ShawHahnLab / umbra

Python package and executable for Linux for managing Illumina sequencing runs
GNU Affero General Public License v3.0
3 stars 0 forks source link

Failed alignments should be handled #91

Open ressy opened 4 years ago

ressy commented 4 years ago

Currently an alignment directory with incomplete output from a processing failure on the sequencer triggers a repeating "Alignment not recognized" error for the run, but that's only because the wrong ValueError is inadvertently caught. The Checkpoint.txt file for these cases is both an integer and a keyword (and the keyword gets included when trying to cast as int in umbra.illumna.util.load_checkpoint).

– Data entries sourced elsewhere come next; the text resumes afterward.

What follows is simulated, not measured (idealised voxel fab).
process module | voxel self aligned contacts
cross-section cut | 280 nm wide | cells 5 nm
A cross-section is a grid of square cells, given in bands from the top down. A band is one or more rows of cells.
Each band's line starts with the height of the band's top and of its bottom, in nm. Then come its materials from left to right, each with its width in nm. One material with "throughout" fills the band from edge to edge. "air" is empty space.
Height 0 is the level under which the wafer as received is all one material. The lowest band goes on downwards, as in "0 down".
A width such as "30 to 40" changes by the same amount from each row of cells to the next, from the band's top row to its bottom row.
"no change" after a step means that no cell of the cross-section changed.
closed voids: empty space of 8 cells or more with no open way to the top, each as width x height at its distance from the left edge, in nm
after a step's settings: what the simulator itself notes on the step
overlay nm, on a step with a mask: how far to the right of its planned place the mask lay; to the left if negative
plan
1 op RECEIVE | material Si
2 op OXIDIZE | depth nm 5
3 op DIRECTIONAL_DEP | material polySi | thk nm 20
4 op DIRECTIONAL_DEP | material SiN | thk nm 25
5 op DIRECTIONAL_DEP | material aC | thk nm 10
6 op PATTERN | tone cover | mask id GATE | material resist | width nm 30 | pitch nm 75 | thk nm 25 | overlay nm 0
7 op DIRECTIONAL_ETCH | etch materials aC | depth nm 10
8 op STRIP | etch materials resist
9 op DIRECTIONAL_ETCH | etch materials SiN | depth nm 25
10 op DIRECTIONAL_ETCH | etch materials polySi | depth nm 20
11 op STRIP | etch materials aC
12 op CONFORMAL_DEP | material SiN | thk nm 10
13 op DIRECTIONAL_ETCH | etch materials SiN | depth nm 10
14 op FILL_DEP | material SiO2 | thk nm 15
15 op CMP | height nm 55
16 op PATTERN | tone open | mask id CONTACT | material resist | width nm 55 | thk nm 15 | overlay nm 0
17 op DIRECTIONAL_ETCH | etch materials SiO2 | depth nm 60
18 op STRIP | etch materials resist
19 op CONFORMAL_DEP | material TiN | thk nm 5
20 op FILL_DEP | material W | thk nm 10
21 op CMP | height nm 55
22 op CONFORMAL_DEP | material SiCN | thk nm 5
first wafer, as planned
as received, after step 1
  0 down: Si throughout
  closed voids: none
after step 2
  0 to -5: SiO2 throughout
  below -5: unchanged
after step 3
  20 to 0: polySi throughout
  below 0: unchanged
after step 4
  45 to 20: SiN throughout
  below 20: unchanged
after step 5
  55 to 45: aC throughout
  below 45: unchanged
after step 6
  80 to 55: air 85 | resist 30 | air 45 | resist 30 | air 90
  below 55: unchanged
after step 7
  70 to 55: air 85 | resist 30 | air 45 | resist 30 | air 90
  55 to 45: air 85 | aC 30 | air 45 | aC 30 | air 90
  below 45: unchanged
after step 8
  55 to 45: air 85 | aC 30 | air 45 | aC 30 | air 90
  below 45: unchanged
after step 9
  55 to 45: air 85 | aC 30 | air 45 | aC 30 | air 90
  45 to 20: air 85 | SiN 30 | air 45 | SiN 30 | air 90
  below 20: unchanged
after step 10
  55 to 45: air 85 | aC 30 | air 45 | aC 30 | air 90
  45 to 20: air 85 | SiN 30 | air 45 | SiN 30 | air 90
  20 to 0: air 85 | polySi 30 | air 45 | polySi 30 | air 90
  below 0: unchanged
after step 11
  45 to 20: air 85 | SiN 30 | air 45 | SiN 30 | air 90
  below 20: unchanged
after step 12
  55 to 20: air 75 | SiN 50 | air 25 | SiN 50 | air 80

In these cases Checkpoint.txt looks like:

0
Demultiplexing

instead of:

3

(So there's an empty string in the usual case, and presumably other integers and keywords for the intermediates but I haven't seen them.)

Instead, load_checkpoint should be updated to get both the integer and the keyword, and any error entries in CompletedJobInfo.xml should be noted.

ressy commented 4 years ago

The examples I can find are:

0
Demultiplexing
1
Generating FASTQ Files
3

Whatever step 2 is it must happen very reliably.

ressy commented 4 years ago

The bug aspect of this was fixed in #97 and the error parsing implemented in #104. The last step is to add a property summarizing current state (e.g. incomplete, errored, complete) and add it to the processor reporting.